There are few in Ireland that agree with me (though I know one or two architects that do) because of the legacy of the Wood Quay protests (which were not entirely unreasonable) and the popular (or populist) prejudice against brutalist architecture (the term comes from béton brut - untreated or rough concrete - and not from 'brutal'). Alain de Botton's recent TV series and book The Architecture of Happiness feeds from this prejudice in typically slipshod, philistine fashion. The main architectural argument put forward at the time opposing the construction was that as well as being a blight on the cityscape, the bunkers would deface Christchurch by their proximity to it, an argument that greatly overestimates the architectural value of Christchurch, and which is ignorant of the horrendous eyesore that the cathedral was until its wholesale renovation in the late nineteenth century. St. Patrick's Cathedral is an architectural wonder; its neighbour at the top of Patrick Street is a minor ecclesiastical construction that happens to be big and very old.

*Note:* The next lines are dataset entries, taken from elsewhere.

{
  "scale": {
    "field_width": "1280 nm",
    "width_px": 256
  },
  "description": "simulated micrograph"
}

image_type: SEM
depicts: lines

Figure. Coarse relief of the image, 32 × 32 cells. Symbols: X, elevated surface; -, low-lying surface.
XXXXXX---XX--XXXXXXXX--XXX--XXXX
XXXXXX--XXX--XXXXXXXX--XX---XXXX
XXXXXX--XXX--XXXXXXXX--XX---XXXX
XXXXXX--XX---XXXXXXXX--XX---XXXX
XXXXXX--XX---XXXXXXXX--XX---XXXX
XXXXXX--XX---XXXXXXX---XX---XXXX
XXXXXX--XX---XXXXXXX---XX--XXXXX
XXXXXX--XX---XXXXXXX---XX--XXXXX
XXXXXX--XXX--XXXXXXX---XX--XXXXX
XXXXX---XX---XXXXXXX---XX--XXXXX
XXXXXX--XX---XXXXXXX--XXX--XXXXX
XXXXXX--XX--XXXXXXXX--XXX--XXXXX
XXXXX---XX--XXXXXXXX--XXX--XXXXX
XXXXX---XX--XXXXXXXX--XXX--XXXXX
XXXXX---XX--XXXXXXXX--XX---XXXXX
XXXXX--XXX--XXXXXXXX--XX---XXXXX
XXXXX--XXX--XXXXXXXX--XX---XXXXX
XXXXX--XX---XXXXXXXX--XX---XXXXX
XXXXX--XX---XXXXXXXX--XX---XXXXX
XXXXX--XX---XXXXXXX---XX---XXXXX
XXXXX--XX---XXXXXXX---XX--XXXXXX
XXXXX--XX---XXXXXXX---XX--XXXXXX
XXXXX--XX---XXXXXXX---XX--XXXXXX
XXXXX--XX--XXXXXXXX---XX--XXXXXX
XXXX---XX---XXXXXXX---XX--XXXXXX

I remember seeing on an Irish-language TV programme in the late eighties, Deko, the lead singer of Dublin punk legends Paranoid Visions, point at the Civic Offices and asking 'Cad é an monstrosity sin?' My Gaeltacht-born mother pointed at Deko's dayglo green coiffe and asked the very same question. Though I fully agreed with Deko's assessment at the time, I now find it amusing that an iconoclast that penned the classic 'F.O.A.D.' (Fuck off and die) about U2 should have been so conservative in his architectural taste. Stephenson's unloved blocks, as well as being wonderfully simple and possessed of a stern majesty similar to other blockhouses such as Soufflot's Pantheon or Louis Kahn's Capital Building in Dhaka, are also stylish, far more stylish than most Irish architecture of the past thirty years. If you don't believe me look at the drably unimaginative corporate and residential developments that scar Irish cities and towns these days. One might even say that the bunkers are the finest piece of Irish architecture of their time (though Michael Scott's Carroll's Cigarette Factory in Dundalk is also impressive) and they also bear an extra dignity earned through their years of ignominy. They were also years ahead of their time; their minimalist grey cubeness is now in vogue, in the form of buildings such as McCullough Mulvin's Ussher Library at Trinity College, albeit in a compromised, more user-friendly manner. The ever-so-tasteful newer Civic Offices building on Wood Quay, designed by Scott Tallon Walker in the mid-90s has its admirers but I have always found it an unnecessary apology, like that doled out by publicity-conscious celebrities after sex or drugs scandals. If ever a building has worn a scarlet letter it has been the original Civic Offices and it is unlikely to start picking up admirers soon but given the minimal stimulus architectural aesthetics have for most Irish people, I don't think this is that worrying.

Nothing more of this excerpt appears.